Inertia

This is an unrefined thought, but it seems that a great amount of the tech world (and probably other industries) have pivoted to profit off of inertia first and foremost.

Ok, so to set this idea up, what I'm thinking about is how when internet tech was still pretty new and young there were sometimes controversies or whatnot where a company or network or website did something stupid and people banded together to route around them.

I don't have a specific example off hand, but thinking about how things like newsgroups would spawn subtopics, or forums would have a schism and then a whole new forum would sprout up elsewhere run by someone else. A popular website starts being loaded down with ads so someone starts up a competitor without ads. Stuff like that.

Somewhere along the line, though, the internet and websites and online services became "professional" and were no longer being run by what amounted to a single fickle dictator who could pivot on a dime and who held strong opinions about what was and wasn't good for their community or selves and were willing to act on them.

Suddenly it was teams in charge of things. It was bosses and owners and boards of directors watching the money flow. And now, no matter what the individuals actually running the infrastructure might think, few have the power to take matters into their own hands to right a perceived wrong.

To make matters worse, the tech landscape got more and more complex and, weirdly, confined. You can't just host an email server in your garage anymore (well, you *can* but it comes with a lot of caveats). Most ISPs in the US make it next to impossible to self-host anything because you don't get a real IP address or it's explicitly banned in the terms and conditions.

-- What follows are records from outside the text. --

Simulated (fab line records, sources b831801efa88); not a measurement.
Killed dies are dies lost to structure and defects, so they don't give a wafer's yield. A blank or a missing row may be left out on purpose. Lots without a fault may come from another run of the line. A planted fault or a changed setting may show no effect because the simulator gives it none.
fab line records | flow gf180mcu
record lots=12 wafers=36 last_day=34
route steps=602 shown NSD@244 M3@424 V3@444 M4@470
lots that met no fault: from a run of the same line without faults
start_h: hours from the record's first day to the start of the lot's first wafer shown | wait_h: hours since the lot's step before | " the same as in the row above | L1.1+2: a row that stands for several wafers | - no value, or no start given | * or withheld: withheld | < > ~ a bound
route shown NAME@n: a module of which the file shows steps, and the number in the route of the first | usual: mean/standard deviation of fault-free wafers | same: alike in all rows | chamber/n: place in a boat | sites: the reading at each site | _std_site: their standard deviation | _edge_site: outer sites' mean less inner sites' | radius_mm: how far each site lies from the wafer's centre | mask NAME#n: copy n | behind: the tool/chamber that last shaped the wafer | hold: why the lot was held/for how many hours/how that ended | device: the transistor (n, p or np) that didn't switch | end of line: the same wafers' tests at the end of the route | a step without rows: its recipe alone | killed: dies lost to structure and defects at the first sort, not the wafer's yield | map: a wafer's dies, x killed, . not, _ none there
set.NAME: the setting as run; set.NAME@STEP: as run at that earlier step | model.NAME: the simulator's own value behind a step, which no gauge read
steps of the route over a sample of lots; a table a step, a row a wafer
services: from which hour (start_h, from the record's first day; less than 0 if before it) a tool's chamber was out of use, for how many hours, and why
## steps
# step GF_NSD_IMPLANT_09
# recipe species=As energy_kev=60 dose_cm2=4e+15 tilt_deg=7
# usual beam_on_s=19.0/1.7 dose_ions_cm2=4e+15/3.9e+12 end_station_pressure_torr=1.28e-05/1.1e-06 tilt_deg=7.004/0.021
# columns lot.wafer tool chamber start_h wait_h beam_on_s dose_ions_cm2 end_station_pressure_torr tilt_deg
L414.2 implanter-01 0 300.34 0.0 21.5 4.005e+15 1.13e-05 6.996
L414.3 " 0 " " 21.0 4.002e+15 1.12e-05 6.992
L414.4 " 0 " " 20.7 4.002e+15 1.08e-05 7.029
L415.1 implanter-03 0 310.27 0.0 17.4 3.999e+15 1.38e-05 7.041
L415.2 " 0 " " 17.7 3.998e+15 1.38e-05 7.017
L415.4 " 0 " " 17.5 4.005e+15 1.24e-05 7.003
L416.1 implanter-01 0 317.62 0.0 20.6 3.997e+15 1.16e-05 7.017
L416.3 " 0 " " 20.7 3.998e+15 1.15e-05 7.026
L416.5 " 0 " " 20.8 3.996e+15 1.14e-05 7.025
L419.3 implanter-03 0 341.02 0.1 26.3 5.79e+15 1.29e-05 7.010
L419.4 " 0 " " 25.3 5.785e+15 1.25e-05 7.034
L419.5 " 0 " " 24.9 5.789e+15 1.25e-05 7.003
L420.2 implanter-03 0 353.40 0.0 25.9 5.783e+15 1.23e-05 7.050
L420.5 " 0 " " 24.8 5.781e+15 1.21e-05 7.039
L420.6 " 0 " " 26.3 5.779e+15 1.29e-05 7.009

And, because the novelty of being online has worn off, if you do try to setup a small isolated community chances are no one will care - they'll just stay on Reddit or in their corner of YouTube or TikTok or something because that's where people go to find communities since it's where everyone else goes too. After all, who wants to make yet another user account and profile? Catch-22.

So I circle back around to my initial point - the size and scale and roadblocks that have been imposed over the years created a huge amount of inertia. A big site with thousands, tens of thousands, maybe even millions of users ends up being run by the kind of people that don't want to disturb the status quo because it's too valuable.

The inertia becomes a prison, of sorts, except when you're that big you think of it as a competitive advantage where it's better to close things off, lock things down, and get your tendrils into everything to keep as much of the people and money to yourself as possible.

And thanks to the leveraging power of computers, a relatively small team can run even a very large community like a royal court lording over their conquered lands and demanding tribute from the peasants - which they can do, because they've made sure the peasants have nowhere else to go.